Behind the always glamorous, no crease in sight, not a single hair strand fraying diva, who actually is Vaani Kapoor? The seven-film-old actress is a thorough homebody, a voyager and a sentimental girl at heart. She doesn’t let setbacks serve as a deterrence but looks at them as stepping stones that aid her in evolving holistically. I catch up with her for a freewheeling chat and discuss all things film, food and our shared fanaticism for the rom-com, The Holiday.
When asked about the surprising pivot from her undergrad in tourism studies to navigating the rough waters of the modelling and acting industry, she replies, “I think I’ve always had a love for cinema, even as a part of the audience. Naturally, for me, it didn’t feel like the most realistic dream, given my non-film background. But there was always this yearning at a subliminal level, and thus began my tryst with modelling, which later manifested into existence as I got to audition and sign with one of the finest production houses of the industry.”
Having essayed a multitude of memorable characters – be it Maanvi from Chandigarh Kare Aashiqui or Tara from Shuddh Desi Romance, she gushes about being the closest to Shyra from Befikre, especially in the second half of the movie. “For the first half, I struggled a bit since I’m not as flamboyant or extroverted as her. But courtesy of her transformation post the intermission, that part sure did resonate with me, and my introverted side could relate with her more,” she adds.

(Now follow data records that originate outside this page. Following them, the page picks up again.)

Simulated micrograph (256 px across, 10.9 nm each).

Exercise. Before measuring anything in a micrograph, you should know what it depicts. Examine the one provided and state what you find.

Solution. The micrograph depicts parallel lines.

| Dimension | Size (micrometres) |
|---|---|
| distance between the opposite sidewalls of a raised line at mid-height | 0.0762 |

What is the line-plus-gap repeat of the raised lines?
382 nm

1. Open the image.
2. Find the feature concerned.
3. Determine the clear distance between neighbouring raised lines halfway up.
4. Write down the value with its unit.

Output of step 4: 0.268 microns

With the heated debate of privilege dominating most discussions in the industry currently, I felt a pressing need to ask whether there was a silver lining to beginning with a clean slate. “You always feel like the grass is greener on the other side. But because I haven’t been an industry kid, I wouldn’t know their hurdles. That being said, everyone’s on their journey, which is laced with thorns regardless. But yes, not knowing people and not having the right mentor or the right contacts feel like a massive disadvantage.”
In an industry where your image and personal brand are the prime markers of stardom, she was surprisingly candid about her reluctance to network ruthlessly. “Sometimes I feel a little out of place at parties or a film meeting as I’m not very good at selling myself as a product. And the industry being the way it is, it prefers assessing you via your commercial value and background, which kind of plays into factor.”
A self-professed glutton, Kapoor is a street food enthusiast and doesn’t mind a hearty indulgence of Maggie. ‘Us moment’, we reckon? Harbouring a love for both fancy eateries tucked in quaint little European cities, and the Indo-Chinese food trucks queued up in the lanes of Delhi, she drops a hot take by saying, “I love burgers. Burgers over pizza.” I slyly manage to conceal the plenty of offence I’ve taken over the statement and move on to talking about her favourite movie. “The Holiday. I love it. I’d love to star in an Indian remake of the same, but somewhere deep down, I feel that it should be left as is. Classics aren’t meant to be fiddled with.” This one we can collectively agree on.
Whether it’s Shuddh Desi Romance and War or Shamshera, she’s dabbled in every genre there is. But when it boils down to her arena of choice, she’s quick to admit that romance occupies the biggest chunk of her heart. “Even as an audience member, when I’m in my lowest mood, a romantic flick is the ultimate quick fix. I have this insatiable liking for soulful love stories.”
Having delivered both commercially sound releases alongside some films which couldn’t work their magic at the box office, I quiz her on her grieving process as an artist and her coping mechanisms to snap back. She pauses, collecting her thoughts and wisely responds, “When you’re very attached to something, and it doesn’t turn out the way you expected, it’s hard. I find it hard to detach myself from the thing I’ve poured my soul into, and of course, it’s a mammoth challenge. Albeit excruciatingly difficult, you must pick yourself up and let go of the notion of wanting to give up. I allow myself to grieve, only to come back stronger.”
Kapoor’s ease and her girl-next-door charm sweep me off my feet. Apart from my clammy hands, which were successfully hidden since the conversation took place on Zoom, I now realise how easy-going some celebrities can be. She makes it easy.